Travel & Adventure

Port of Victory

A guide to Santander, Spain’s best kept secret

Península de la Magdalena

Santander is the unknown beauty of Spain, the small fisherman’s city remaining (perhaps mercifully), somewhat of an insider’s secret. Recorded sources are scarce, but it’s widely considered to have begun life as a shelter for ancient settlers due to its proximity to the sea and hilly vantage point from potential danger. It is mentioned in writing for the first time in 1068 in a draft document made by King Sancho II, establishes itself as a crucial port for trade in the Middle Ages and Europe’s ‘Age of Discovery’, and officially attains city status in 1755. Nearly two hundred years later, much of its historical architecture – the Old Town Hall, Jesús de Monasterio, Vargas streets and Atarazanas square buildings – would be ravaged by a fire that burned for two days. Many of its Medieval small stone and wood structures, totalling over 800, were replaced by large blocks of modern flats. This seismic change, however, has done little to diminish its charm.

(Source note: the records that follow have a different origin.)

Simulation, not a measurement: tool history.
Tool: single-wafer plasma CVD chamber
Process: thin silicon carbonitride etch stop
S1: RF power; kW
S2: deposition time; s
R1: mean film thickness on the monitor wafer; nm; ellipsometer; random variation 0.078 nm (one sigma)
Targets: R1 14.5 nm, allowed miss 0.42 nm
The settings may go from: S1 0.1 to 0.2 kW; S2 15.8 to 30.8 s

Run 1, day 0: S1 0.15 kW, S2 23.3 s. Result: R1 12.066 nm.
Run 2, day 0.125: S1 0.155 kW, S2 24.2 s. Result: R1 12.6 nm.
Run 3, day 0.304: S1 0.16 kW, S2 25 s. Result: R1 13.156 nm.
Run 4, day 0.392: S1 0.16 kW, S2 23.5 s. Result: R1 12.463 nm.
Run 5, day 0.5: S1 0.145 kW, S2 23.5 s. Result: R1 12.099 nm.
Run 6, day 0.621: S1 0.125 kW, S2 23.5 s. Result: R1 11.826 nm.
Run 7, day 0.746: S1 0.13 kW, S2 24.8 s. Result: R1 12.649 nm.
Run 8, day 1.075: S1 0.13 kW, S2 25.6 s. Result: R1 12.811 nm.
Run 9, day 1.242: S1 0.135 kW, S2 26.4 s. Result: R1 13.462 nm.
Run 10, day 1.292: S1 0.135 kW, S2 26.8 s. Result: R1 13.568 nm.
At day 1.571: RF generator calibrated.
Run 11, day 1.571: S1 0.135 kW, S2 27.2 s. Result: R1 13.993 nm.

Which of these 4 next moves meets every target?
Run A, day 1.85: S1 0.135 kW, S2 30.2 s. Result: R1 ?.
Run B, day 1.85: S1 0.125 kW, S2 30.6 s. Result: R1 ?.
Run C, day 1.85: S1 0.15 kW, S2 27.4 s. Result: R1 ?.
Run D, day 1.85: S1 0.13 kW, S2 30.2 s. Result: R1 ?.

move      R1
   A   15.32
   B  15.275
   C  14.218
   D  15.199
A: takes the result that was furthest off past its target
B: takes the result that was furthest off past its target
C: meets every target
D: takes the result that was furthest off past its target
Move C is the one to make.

La Farola on the Palacete del Embarcadero breakwater

To reduce Santander to a quaint maritime spot would be doing it a great disservice. What other ports have a prestigious musical competition – the Paloma O’Shea International Piano Competition – that’s been running since 1972? It is a place that makes small but fundamental changes over time, and in the last decade, art and music has been embraced and championed by the council. Centro Botin, designed by Pritzker Prize-winner architect Renzo Piano, is a remarkable arts centre that opened its doors in 2017. Overhanging the bay through suspended pillars, the 8,739 m² building is seamlessly embedded in the historic Pereda Gardens and now frees up a previously private port area, illustrating its public access and vital place within the social and cultural fabric of the city.

Centro Botin

While the summertime has lively events such as the Fiestas de Santiago, a week of street celebrations tied to the Apostle Santiago, urban planners and cultural leaders are looking to expand its offering during the quieter autumn and winter seasons. Both the Reina Sofia Museum and Santander Foundation are under construction and will contribute to that effort significantly, and the fact that Santander is a pilot ‘Smart city’ (embedded with 12,000 sensors collecting data) further demonstrates it’s not content to stand still.

Playa de Mataleñas

That said, lounging on one of its many golden beaches (Sardinero, Los Peligros, Los Bikinis) is a perfectly good reason to visit. While the bay creates calm and placid conditions suited for swimmers, a short jaunt away, the La Maruca beach fosters brilliant waves for surfing. Its placement facing the open Cantabrian Sea generates waves so big, locals have dubbed the most enormous among them ‘the big cow’. Its most famous area of natural splendour, however, is the Península de la Magdalena. Stretching across 28 hectares it contains verdant woodland and gardens, as well as the royal palace of the same name, the former holiday home of King Alfonso XIII and his family. Not far from here, a wonderful place to stay is the Hotel Real, originally built for the royal family’s crew. Perched on the highest hill to give commanding views, it’s close in feeling to Chateau Marmont in LA. Or, if you’d like something more petite, two former palaces have been merged to create the stylish Hotel Sol Boutique. Rowboat racing in the surrounding sea is a common sight, while low tide will often bring gaggles of boys to play football on the sand, perhaps hoping to one day play for the local team – Real Racing Club de Santander – one of the oldest in Spain.

Palacio de la Magdalena

With the bounty of the ocean and Picos de Europa so close, Santander offers some of the freshest shellfish (and fish) around, as well as rich cheeses from the nearby mountain range. It is very much a city led by its stomach. Or, as our man on the ground puts it: “everyone thinks they are a food critic.” Indeed, it’s not uncommon for locals to continuously hunt for the best local dish of rabas (fried squid), and declare their preference as the absolute and ultimate. It may offer relatively simple fare – the humble and heart-warming stew of cocido montañes, almejas and navajas (clams), seabream, sardines, marmita de bonito (tuna stew), crabs, red mullet, double donuts – but it is all the more delicious for its down-to-earth sensibility. In particular, we would recommend Restaurante La Bombi (an undeniable classic in town), Bodega El Riojano (be transported back in time with exposed wood beams and painted beer barrels), Restaurante el Marucho (live spider crabs are brought tableside beforehand), Restaurante Daria (wholly centred on organic products, including vegetables from the Ontañón farm estate), Moondog (intimate club with great drinks and equally great live music once a week), Restaurante Fuente De (choose the punchy Queso Picon cheese), Panistas (for a quick, fresh pastry), and Restaurante Cadelo (a classy, modern affair using local produce in a savvy, elegant way).

Santander is affectionately known as the ‘bride of the sea’, and by some locals as a ‘private garden’. We would encourage any curious traveller to slowly wander its sloping streets and peerless beaches, watching the fisherman pull in their catches of the day, and decide for themselves what it means to them.